Hi @asafmesika,
Nice to hear that you’re looking at improving shard allocation. While I’m not actively working on Shard Allocator these days, I’ve spent considerable time working in this space, and I’m happy to brainstorm.
I think both the options you presented are viable; I was considering the same two routes for persisting data. This data can grow very quickly, and you may soon realize that you want to add more signals. Which is why, I’m a little skeptical about the cluster state approach. Opensearch will distribute the delta in cluster state with every leader-follower check, and observability data like this will inevitably have some diffs to propagate. There is a non-trivial cost to sharing this data across nodes in a large cluster (which interestingly, is also where these optimized shard allocators would shine).

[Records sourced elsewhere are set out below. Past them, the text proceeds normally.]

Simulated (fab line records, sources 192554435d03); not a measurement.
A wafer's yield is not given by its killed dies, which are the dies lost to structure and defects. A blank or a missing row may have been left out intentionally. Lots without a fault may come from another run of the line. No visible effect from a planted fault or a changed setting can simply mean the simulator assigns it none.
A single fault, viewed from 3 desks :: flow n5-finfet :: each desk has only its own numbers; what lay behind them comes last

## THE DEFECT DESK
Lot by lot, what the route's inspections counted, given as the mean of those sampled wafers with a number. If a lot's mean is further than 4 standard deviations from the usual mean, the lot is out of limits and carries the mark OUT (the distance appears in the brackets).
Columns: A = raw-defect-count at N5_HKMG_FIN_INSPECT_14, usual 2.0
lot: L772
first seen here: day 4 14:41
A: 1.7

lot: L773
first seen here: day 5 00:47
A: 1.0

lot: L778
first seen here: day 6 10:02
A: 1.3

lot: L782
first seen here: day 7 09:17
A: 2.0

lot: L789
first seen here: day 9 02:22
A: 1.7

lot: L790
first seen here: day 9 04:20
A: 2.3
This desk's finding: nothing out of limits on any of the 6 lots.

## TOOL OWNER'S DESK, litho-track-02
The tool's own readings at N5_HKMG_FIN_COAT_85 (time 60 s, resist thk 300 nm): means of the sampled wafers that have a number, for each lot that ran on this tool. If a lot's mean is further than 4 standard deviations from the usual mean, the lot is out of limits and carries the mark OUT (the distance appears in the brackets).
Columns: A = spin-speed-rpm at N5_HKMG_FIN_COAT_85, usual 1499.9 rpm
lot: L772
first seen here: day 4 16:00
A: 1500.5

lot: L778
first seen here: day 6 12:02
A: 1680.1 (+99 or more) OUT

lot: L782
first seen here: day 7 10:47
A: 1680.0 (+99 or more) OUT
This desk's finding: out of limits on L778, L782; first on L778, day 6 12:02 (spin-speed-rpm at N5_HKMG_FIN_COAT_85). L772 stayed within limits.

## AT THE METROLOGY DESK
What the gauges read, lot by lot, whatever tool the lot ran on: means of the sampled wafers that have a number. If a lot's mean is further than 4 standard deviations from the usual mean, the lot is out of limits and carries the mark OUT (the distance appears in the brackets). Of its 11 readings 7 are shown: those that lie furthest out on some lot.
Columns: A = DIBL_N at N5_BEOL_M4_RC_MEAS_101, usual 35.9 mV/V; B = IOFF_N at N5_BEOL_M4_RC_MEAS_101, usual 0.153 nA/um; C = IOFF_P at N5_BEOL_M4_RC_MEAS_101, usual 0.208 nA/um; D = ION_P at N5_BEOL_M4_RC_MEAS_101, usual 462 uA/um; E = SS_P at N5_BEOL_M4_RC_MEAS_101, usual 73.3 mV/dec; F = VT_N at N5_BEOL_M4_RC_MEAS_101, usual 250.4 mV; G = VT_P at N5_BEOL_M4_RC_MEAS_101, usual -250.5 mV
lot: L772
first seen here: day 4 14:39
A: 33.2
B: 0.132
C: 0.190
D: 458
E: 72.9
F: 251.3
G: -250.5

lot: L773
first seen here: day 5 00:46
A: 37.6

I like the idea of storing it in a local index. I think, this is already done for some plugins, maybe alerting and index management related?, (someone in the forum can confirm). We can weigh the pros and cons of each as you design this in more detail.
While we’re on the the topic, there are a few other things we should think about…
- Using actual resource footprint signals instead of proxy signals - Things like actual JVM, CPU, RAM, heap and network consumption for a shard may be strong indicators of the right node to place it.
- How frequently do we capture these signals and how? I think there is an existing NodeStats mechanism that could be leveraged…
- Seeding new shards with initial values of these signals - we could use exponential moving averages to seed initial weights values for shards.
- How frequently and when do we change allocations or rebalance? Rebalancing is a disruptive operation, it requires moving data around and replaying the translog, while keeping writes in progress. This can take a toll on your cluster.
- To help with (3), people generally use throttling. Opensearch also has throttling limits on concurrent recoveries. But things get interesting when we need throttling to play game with our overall allocation plan…
- Say our algo realizes that it needs to move 10 shards around to different nodes. But throttling only lets us move 2 at a time. How will those decisions change after we’ve moved a subset of shards - we move 4 shards and the signals then suggest a different plan.
- Do we go with a greedy approach? Or do we execute the full initial plan for those 10 shards?
- Where do we store the plan for those 10 shards, to can come back to it as more shards open up to move based on throttling limits?
- It is incredibly useful to have a deterministic algo in shard allocation - to be able to work backwards and see why shards were placed where they were, or look at the state of the system and know which shards will move next. Something to consider while designing this.
- Also, it would help to add some commands, APIs, or tools that help visualize past and future allocation/rebalancing decisions.
- Ensure there is no flip-flopping - we don’t want to land in a place where shards keep bouncing from one node to another.
Finally, the algo. should be able to say when it is best to scale the cluster, instead of attempting to rebalance shards. And if that scaling should be vertical or horizontal.
All of these are hard and interesting aspects of this problem. I’d like to hear more on this from the community…